September 10, 2021

Christ the Cornerstone

Discipleship requires self-sacrificing love

Archbishop Charles C. Thompson

“Whoever wishes to come after me must deny himself, take up his cross, and follow me. For whoever wishes to save his life will lose it, but whoever loses his life for my sake and that of the Gospel will save it” (Mk 8:34-35).

The Gospel reading for the Twenty-Fourth Sunday in Ordinary Time (Mk 8:27-35) teaches us about the nature of Christian discipleship. If we wish to follow Jesus, we must be willing to set aside our personal interests, including our comfort and security, and “take up our cross,” the cruel instrument of capital punishment that was the cause of Jesus’ death.

Pope Francis reminds us frequently that we cannot be passive or indifferent—remaining on our “comfortable couches.” In his Angelus message on Aug. 30, 2020, Pope Francis said, “The life of Christians is always a struggle. The Bible says that the life of the believer is a militancy: fighting against the bad spirit, fighting against evil. If we want to be [Jesus’] disciples, we are called to imitate him, expending our life unreservedly out of love of God and neighbor.”

In Sunday’s Gospel, Jesus asks his disciples, “Who do people say that I am?” (Mk 8:27) They repeat what they have heard people speculate: Some say John the Baptist, others Elijah, still others one of the prophets. “But who do you say that I am?” Jesus asks. Peter said to him in reply, “You are the Christ” (Mk 8:29).

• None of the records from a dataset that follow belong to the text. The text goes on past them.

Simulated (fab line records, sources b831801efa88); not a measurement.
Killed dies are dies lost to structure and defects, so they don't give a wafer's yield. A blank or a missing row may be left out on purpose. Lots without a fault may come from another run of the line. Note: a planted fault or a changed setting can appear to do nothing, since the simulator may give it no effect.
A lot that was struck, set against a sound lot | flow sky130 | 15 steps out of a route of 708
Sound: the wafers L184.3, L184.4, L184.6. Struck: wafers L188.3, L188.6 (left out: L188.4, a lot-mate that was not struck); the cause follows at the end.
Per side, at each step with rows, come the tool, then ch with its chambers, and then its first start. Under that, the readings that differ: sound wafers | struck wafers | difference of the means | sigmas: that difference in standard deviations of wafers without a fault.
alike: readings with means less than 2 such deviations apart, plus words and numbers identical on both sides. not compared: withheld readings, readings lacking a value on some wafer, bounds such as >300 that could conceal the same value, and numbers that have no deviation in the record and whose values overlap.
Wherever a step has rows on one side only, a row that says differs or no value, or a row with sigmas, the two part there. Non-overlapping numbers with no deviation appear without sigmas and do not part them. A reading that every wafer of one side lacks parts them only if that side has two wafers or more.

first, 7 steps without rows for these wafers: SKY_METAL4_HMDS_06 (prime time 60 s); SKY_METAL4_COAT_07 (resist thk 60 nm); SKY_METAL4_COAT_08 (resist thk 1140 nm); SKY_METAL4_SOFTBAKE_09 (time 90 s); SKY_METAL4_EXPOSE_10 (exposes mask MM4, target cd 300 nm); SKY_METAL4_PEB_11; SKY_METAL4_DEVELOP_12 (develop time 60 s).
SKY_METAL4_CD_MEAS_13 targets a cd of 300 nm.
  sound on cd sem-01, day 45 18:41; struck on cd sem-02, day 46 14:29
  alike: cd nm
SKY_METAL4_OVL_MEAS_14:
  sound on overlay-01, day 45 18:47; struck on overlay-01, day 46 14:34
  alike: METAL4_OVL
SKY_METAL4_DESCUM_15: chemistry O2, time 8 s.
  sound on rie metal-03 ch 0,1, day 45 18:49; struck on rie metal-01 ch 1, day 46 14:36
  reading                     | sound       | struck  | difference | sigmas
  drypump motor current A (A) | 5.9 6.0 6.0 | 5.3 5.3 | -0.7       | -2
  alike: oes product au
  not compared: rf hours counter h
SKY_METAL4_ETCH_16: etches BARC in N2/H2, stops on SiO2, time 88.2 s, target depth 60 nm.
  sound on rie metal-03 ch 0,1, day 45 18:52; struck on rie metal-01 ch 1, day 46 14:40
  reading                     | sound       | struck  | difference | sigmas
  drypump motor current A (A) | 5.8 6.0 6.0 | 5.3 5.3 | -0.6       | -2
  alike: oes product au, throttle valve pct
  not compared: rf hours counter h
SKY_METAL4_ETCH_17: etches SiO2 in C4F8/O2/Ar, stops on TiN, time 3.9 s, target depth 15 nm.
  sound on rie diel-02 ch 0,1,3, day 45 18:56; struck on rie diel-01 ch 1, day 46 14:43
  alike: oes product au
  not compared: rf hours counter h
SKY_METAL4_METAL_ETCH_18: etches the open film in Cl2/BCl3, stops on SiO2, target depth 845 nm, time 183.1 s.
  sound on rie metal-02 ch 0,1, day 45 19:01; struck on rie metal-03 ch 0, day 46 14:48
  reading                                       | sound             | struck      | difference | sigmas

Peter’s bold affirmation of Jesus’ identity as the Anointed One, the long-awaited Messiah, does not prevent him from protesting against Jesus’ prophecy that “the Son of Man must suffer greatly and be rejected by the elders, the chief priests, and the scribes, and be killed, and rise after three days” (Mk 8:31).

On the contrary, as Pope Francis observes, “At the prospect that Jesus may fail and die on the cross, Peter himself resists and says to him: ‘God forbid, Lord! This shall never happen to you!’ ” (Mk 8:32) The pope describes the conflict Peter finds himself in. “He believes in Jesus; he wants to follow him, but he does not accept that the Lord’s glory will pass through the Passion.”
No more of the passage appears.